Peter Swan may have won promotion and trophies with other clubs but, as he told Leon Wobschall, nothing surpassed his first senior strikes for his home-town football club
PROUD Loiner Peter Swan remembers his most goalden footballing moment as if it was yesterday – and just wishes he could re-live it on screen one day.
The date was February 1, 1986 and the strapping ex-Hunslet Parkside pupil thought all his birthdays had come at once after grabbing a brace in boyhood club Leeds United’s emphatic 4-0 home victory over Stoke City.
Swan was the talk of the town after starring in that success, in the old second division, in front of a paltry Elland Road crowd of 10,485.
It was a largely dark and inauspicious time for United who finished that campaign in 14th spot – below the likes of Wimbledon, regular rivals Oldham Athletic and South Yorkshire foes Barnsley, not to mention West Yorkshire neighbours Bradford City.

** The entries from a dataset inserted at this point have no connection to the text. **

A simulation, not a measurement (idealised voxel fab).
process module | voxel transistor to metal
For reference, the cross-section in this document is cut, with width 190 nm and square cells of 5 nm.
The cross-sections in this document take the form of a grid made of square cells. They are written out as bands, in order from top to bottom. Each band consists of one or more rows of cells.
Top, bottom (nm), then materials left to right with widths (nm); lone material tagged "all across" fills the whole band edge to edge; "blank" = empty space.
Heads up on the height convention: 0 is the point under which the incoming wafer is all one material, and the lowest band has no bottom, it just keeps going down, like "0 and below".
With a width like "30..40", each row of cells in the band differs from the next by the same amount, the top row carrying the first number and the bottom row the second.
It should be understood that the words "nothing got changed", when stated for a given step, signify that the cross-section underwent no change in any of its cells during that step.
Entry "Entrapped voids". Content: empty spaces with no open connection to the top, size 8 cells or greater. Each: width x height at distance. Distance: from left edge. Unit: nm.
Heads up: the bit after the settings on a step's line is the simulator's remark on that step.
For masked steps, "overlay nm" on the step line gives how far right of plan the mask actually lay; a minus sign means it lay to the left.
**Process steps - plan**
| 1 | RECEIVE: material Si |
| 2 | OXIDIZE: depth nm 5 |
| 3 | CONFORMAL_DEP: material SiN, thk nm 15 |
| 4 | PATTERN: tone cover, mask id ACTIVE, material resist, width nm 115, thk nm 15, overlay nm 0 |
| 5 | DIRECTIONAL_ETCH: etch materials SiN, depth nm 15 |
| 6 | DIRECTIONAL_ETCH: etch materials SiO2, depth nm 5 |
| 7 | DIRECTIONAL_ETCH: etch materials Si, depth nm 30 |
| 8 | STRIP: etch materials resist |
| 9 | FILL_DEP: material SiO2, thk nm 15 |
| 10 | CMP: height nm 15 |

But that particular winter’s afternoon meant the world to Swan, who grabbed his first goals in the famous White jersey joyously in front of the Kop at the age of just 19.
The powerhouse competitor, equally at home at centre-back or ‘up top’, perhaps had bigger milestones to celebrate in his long playing career – such as achieving promotion and cup successes with Port Vale, captaining a famous footballing institution in Burnley and defying the odds in the second-tier with Lancashire minnows Bury.
But none felt sweeter than his first goals for Leeds.
The 44-year-old, now a media pundit covering the fortunes of Hull City, where he holds cult hero status among Tigers supporters, told the YEP: “The Stoke game is the one that sticks out for me. I’d love to get the video of it but, to be honest, I don’t know where I can. I’d really like to dig it out though.
“My son, George, signed a scholarship with Manchester City this week and I was just saying to him I’d love to show him those two goals I scored at Elland Road.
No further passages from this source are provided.